Unit investment trust (UIT)
What is a unit investment trust (UIT)?
A unit investment trust (UIT) is one of the three main types of investment company, the others being mutual funds and closed-end funds. It is basically an exchange-traded fund (ETF), which offers a fixed investment portfolio of stocks and bonds.
Where have you heard about unit investment trusts (UIT)?
ETFs are one of the most popular securities for investors, and some of the biggest ETFs are actually unit investment trusts. For example, the SPDR S&P 500 (SPY) ETF and Dow Jones Industrial Average (DIA) ETF.
What you need to know about unit investment trusts (UIT).
A UIT gets its name from the redeemable ‘units’, or securities, that it issues. These units are limited to a specific number and are put up for sale in a one-off public offering.

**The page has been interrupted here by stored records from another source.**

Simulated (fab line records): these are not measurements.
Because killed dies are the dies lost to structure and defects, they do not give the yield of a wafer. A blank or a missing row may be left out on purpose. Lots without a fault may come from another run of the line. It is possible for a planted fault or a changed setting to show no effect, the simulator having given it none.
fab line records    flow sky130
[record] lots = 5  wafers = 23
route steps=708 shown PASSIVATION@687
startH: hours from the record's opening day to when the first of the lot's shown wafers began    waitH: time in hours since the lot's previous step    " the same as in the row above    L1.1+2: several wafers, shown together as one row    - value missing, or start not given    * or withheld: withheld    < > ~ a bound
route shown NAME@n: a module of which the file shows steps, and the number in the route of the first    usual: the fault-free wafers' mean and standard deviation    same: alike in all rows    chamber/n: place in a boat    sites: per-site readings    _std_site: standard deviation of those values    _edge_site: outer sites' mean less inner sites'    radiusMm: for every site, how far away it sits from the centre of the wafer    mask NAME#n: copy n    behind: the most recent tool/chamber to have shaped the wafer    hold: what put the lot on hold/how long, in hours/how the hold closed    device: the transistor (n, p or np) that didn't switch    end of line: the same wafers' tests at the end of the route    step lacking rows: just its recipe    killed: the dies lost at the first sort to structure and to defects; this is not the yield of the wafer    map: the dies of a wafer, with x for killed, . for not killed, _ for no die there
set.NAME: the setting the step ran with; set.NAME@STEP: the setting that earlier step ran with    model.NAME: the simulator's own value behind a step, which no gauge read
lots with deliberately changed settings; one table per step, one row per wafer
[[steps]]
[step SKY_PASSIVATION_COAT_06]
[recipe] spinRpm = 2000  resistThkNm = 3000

When a UIT is created, a predetermined termination date is set. UIT is not actively managed as it doesn’t have a board of directors or an investment adviser because the investment portfolio of a UIT is fixed. Rather than actively trading, like a mutual fund, a UIT will buy a number of specific stocks or bonds and then hold them. This makes it clear to investors what they can expect for the life of the UIT.
The benefit of using a UIT instead of a mutual fund is that UITs protect investors from unrealised capital gains taxes. As a UIT has a specific time period, it acts as a new, individual investment which means that capital gains tax only applies to the initial cost of the UIT’s securities. However, some investors prefer mutual funds as they can trade the stock.